Sunday, January 22, 2012

Archives: Mario in the Uncanny Valley

It's funny how the presence of a pig can totally shatter one's perception of the universe.

...Okay maybe I should back up. I've been playing (for the first time, mind you) Super Mario Land 2, an old Gameboy title which was released on the 3DS eShop a couple days ago, and, much like the first Super Mario Land, there's something I find just ever so slightly off about it. Maybe even moreso than its predecessor.

The first Mario Land game (which is also on the eShop) actually finds a lot of its unique appeal in its ever-so-slightly-off-yness. It plays with our expectations and uses them against us, often to its own advantage--Koopa shells turn into bombs when stomped instead of becoming a useful projectile; the game doesn't offer the usual brief pause when you acquire a power-up; the angle of your fireball doesn't quite match up with that of the NES games. These little touches are kind of clever in that they add subtle, yet nonetheless game-changing tweaks to the established Mario formula that force us to actually learn new skills, or at least ignore ones that worked the last time around. It uses its nostalgia as a weapon, which is a pretty interesting concept.

Super Mario Land 2, however, just feels wrong. Despite the ocassional koopa and goomba (and of course, the fact that you play as Mario) at no point did I ever really feel like I was playing a Mario game. Which is rather confounding when you think about it, since this sequel is generally praised as being a vast improvement over its predecessor.

To the game's credit, it does make some minor improvements. The physics are more akin to those found in Mario's more famous adventures, for example; the visuals are much more crisp and it's nice that the game takes more than 30 minutes to beat. And yet I found myself sincerely struggling to find a single thing I genuinely 
liked about the experience.

Maybe it's because my mind wouldn't let me.

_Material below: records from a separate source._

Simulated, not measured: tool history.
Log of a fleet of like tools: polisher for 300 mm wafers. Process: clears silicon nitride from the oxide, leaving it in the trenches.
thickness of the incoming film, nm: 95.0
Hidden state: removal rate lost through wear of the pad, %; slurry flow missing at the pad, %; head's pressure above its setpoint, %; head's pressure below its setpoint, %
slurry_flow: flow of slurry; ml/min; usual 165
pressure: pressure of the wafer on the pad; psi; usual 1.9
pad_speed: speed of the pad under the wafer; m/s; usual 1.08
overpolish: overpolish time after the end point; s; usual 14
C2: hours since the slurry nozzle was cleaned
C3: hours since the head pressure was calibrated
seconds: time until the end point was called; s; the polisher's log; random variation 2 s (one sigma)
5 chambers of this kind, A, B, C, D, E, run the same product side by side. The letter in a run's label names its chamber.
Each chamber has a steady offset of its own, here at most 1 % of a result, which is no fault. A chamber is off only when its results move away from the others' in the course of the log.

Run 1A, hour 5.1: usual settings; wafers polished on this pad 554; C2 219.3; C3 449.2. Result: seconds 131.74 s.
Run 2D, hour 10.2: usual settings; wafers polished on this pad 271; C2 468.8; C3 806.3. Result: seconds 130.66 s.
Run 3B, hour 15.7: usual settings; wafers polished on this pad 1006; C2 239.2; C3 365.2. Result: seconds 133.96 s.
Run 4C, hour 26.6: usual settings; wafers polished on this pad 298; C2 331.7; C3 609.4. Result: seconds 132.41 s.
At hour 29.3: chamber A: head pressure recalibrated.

When we play a game like Heavy Rain, we often get the Uncanny Valley effect--the faces on display look just unrealistic enough that it actually causes revulsion. It's the tiny details that cause the problem. Maybe the lips don't quiver enough, or the cheek muscles don't quite synch up with the mouth muscles when the character is talking, or the eyes blink too infrequently. Whatever it may be, these little abnormalities stick out to us, make us squint in discomfort and make it difficult for us to empathize with the character on display.

Playing Super Mario Land 2 feels kind of like that. The little abnormalities conflict with my mind's pre-existing criterion for what makes a Mario game "feel" like a Mario game, and as a result, I can't quite accept it.

For one thing, the Mario we've come to know lives in a world of its own mythology and rules. Sure, the Mushroom Kingdom has mushrooms and turtles, but they don't act like our mushrooms and turtles. In the Mushroom Kingdom, they're not only anthropomorphic, but they have a surface area the same exact width of our feet so that we may easily stomp upon them and use them to our advantage. Enemies are slight variations of real-world creatures, objects and simple shapes.

The story of the The Three Little Pigs has no place in the Mario universe. Pigs have no place in the Mario universe, especially not pigs that look like every other cartoon Bob Clampet-esque pig you've ever seen. Witches have no place in the Mario universe. That's what we have Magikoopas for. 25 years worth of Mario games have taught me that the only humanoid characters in the Mario universe are Mario, Luigi and Peach. Everyone knows this. My brain instinctively rejects anything contrary, just as it is subconsciously irritated by the vast array of ugly enemies that are either slightly too big or slightly too small for my little feet to jump on comfortably. And why is this Goomba bigger than this Koopa? Shouldn't it be the other way around? And why is this ant-creature so bulgy-eyed and well drawn, whereas the koopa looks flat and pixely? And what's this deranged fish-cow hybrid thing that swims around in pools of floating jello? Why does it exist, if not to repulse my established understanding of what a Mario enemy is supposed to look like?

“But Jacob,” you say, “this game is charming 
because of its differences.” Well, fictitious person of my own devising, I must sincerely disagree. Mario has had “black-sheep” outings prior to and since Super Mario Land 2 and I've enjoyed all of them. Super Mario Bros. 2, for example, or Super Mario Sunshine. What makes these games successful is that their differences are made known within the opening minutes or even seconds of play. As soon as you encounter your first enemy in Super Mario Bros. 2, it's obvious that the ol' “jump-on-the-enemy's-head” trick just doesn't work, just as Super Mario Sunshine makes it clear that you're going to need to use the wonders of jet-propulsion if you're going to clear that first gap in Bianca Hills. 
Super Mario Land 2's differences do not fundamentally alter gameplay. They change it aesthetically just enough to make it feel wrong. It does not feel like a singular artistic vision; the enemies and worlds all look like they were drawn by different artists for different games, and then mish-mashed together with a few Mario tropes. Not long after Super Mario Land 2 was released we would have a term for these Mario Games That Don't Feel Like Mario Games: “Wario Games.”